Mazur’s friend Sakura Bready (sakurabready.com) created this print, depicting a magnified close-up of marijuana, for her thesis collection at Rhode Island School of Design (risd.edu). “When I saw it, I became obsessed,” he enthuses. “I modeled it for her thesis presentation last June and have not given it back since that day.”
All three of these delicate bracelets were gifts from friends. The gold one is engraved with Mazur’s DJ name, Mazurbate, while the middle style features his pal Mark’s name in Arabic. The simple bar version belonged to his buddy’s father.
Mazur purchased the heart-shaped ring featuring his first and last initial at New Top Jewelry (185 Centre St between Canal and Hester Sts, 212-226-8159) as a birthday gift to himself. “It’s become a part of my everyday look,” he notes. His father passed down the tiger’s eye ring—a family heirloom—before he died in 2007.
“NPH symbolizes the values, love and loyalty between me and my closest friends,” explains Mazur of his nameplate necklace from New Top Jewelry. “It’s also the name of my humble penthouse in Chinatown.”
These knockoff Timberland boots are so convincing, Mazur thought they were real when he purchased them on eBay for just $35. He says that knowing they are fake “allows me to get them dirty and feel guilt-free.”
Mazur pairs a tank that Bready spray-painted with his insider motto with Bernhard Willhelm (bernhard-willhelm.com) printed pants. “They are comically serious because they remind me of a beautiful Baroque painting on drugs,” he says. A knit beanie from aNYthing (103 Allen St at Delancey St; 646-476-8105, anewyorkthing.com) caps off the look.
After longing for it for some time, Mazur finally received this Eddie Borgo (eddieborgo.com) spiked bracelet as a birthday gift.
Since Mazur purchased these Timberland (474 Broadway between Broome and Grand Sts, 646-613-7292 • 28 W 34th St between Fifth and Sixth Aves, 212-564-5921 • timberland.com) shoes at the brand’s store, he can rest assured that they’re the real deal. “It’s unusual to see pink construction boots made for and worn by a boy,” he says.
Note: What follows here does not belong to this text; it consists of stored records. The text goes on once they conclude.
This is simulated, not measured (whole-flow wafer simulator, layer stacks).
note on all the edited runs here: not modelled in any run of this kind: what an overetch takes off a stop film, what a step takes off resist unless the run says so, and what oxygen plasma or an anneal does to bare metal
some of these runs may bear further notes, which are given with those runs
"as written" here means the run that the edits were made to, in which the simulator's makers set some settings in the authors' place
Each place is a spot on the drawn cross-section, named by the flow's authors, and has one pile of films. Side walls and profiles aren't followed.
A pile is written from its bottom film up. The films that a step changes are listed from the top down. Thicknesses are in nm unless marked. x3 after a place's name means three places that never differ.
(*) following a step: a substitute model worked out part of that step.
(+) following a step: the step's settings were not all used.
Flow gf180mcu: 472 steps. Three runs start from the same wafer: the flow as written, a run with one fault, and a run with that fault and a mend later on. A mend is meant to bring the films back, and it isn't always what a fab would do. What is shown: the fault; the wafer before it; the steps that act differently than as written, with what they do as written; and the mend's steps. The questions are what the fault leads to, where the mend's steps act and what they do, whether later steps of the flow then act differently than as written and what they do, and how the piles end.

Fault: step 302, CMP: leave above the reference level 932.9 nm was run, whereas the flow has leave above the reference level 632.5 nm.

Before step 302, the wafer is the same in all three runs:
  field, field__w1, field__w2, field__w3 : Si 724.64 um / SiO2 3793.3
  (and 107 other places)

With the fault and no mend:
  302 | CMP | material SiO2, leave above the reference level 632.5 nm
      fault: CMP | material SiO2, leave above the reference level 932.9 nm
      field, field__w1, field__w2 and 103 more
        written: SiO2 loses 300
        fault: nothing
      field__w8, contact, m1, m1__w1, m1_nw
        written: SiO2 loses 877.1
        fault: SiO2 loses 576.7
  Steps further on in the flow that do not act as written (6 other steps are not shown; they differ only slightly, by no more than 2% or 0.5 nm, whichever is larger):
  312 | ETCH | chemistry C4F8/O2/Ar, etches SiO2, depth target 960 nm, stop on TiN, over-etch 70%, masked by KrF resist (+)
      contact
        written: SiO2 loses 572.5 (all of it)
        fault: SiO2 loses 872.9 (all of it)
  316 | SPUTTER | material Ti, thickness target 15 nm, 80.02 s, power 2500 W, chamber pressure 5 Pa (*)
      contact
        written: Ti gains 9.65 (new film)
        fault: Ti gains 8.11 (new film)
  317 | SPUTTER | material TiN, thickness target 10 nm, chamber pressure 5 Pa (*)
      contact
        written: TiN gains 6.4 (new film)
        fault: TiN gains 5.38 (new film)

“This is my most New Yorky look,” says Mazur of his Mark McNairy button-up shirt, which puts a new spin on the ubiquitous ‘I Heart NY’ tee. He scored it at an Opening Ceremony sample sale and purchased the two-tone pants at Trash & Vaudeville (4 St. Marks Pl between Second and Third Aves; 212-982-3590, trashandvaudeville.com). “Red is my favorite color, and this outfit really represents my New York pride.” The Jeremy Scott (jeremyscott.com) fitted hat is from the designer’s most recent collection, Arab Spring.
Mazur pined for this Hermès (locations throughout the city; visit hermes.com) watch for nearly three years before making the splurge. “I had a stylist boss who owned one in green, so I did research but never asked who made it,” he recalls. “I found out every detail on the item, then promised myself that it would be my first major purchase. It has become a metaphorical trophy for me that anything can happen if you put your mind to it.”
One of Mazur’s close friends commissioned an airbrush artist to custom-create this T-shirt for him for his birthday. “She added 'Matthew' on the back as a play on a sports jersey,” he notes. “It’s one of the most sentimental and treasured gifts I’ve ever received.” He pairs it with Ralph Lauren shorts that his mother purchased for him when he was 14, for a truly youthful look.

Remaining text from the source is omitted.